Today, his long list of achievements is extraordinary. In 2008, he was part of the inaugural class of the African Leadership Academy in Johannesburg. He later graduated summa cum laude from Carleton University in Canada, where he served as a research analyst for the World Economic Forum. At the age of 20, he was invited to attend a Master’s Tea at Yale University and, until recently, he served as the Head of Amnesty International’s Youth Engagement Work for Africa. Eddie has been named one of the World’s 30 Top Thinkers Under 30 by Pacific Magazine. In 2012, Mail and Guardian Newspaper named him one of the “Top 200 Young South Africans”. With such impress feats at 25, Eddie was determined to take it one step further. During his college years, Eddie served as a Research Analyst at the World Economic Forum to examine the links between business and education, and as a Program Associate for the Clinton Global Initiative’s Global Minimum InLabs project.
His tenacious nature sees him embarking on a journey to the United Kingdom to pursue a master’s degree in public policy. He leaves for Oxford on 14 September. “Receiving a scholarship to attend Oxford is unprecedented. Now I have a massive moral and political obligation to do something with my life. This is so much bigger than me.” Eddie was awarded a full scholarship, to attend the university but had to raise funds to cover his living expenses.
An online fundraising campaign with the hashtag #OxfordEddiecated was born, and as a result, managed to raise enough money to cover his living expenses and immigration paperwork for his nurse and caregiver. “I’m absolutely delighted. There have been many challenges but thanks to individual donations and the various corporates who came to the party, I can continue pursuing my dream,” he says.
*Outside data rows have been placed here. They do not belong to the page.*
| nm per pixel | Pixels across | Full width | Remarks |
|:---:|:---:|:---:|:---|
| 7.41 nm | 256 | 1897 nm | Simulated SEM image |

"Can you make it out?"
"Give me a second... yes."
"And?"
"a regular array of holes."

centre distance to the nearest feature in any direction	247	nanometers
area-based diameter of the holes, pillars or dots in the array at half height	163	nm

A staggering 90% of people living with disabilities in the developing world don’t have access to basic education. For this reason, he recently founded his own non-profit organisation called Evolve Initiative, which aims to look at how public policy can close the access gap for people with disabilities.
He speaks boldly about the challenges he faces as a young person with a disability. “There is a common misconception that people with disabilities aren’t full human beings. Our lives are often reduced to the basic notion of access. But it’s about so much more than access to parking lots and elevators. My goal is to help provide others with equal opportunities so we can all live our best possible lives,” he says.
He plans to mobilise resources and enter into talks with key stakeholders across the globe. After graduating from Oxford he intends to embark on a two-year journey that will see him filming a documentary about living with a disability and will culminate in him going to space.
He adds that it’s time for a paradigm shift and he is happy to carry the baton. “Living with a disability is the most courageous existence. Just getting out of bed each morning can be a challenge so I’d like to encourage society to affirm us as humans and give us the space to thrive.”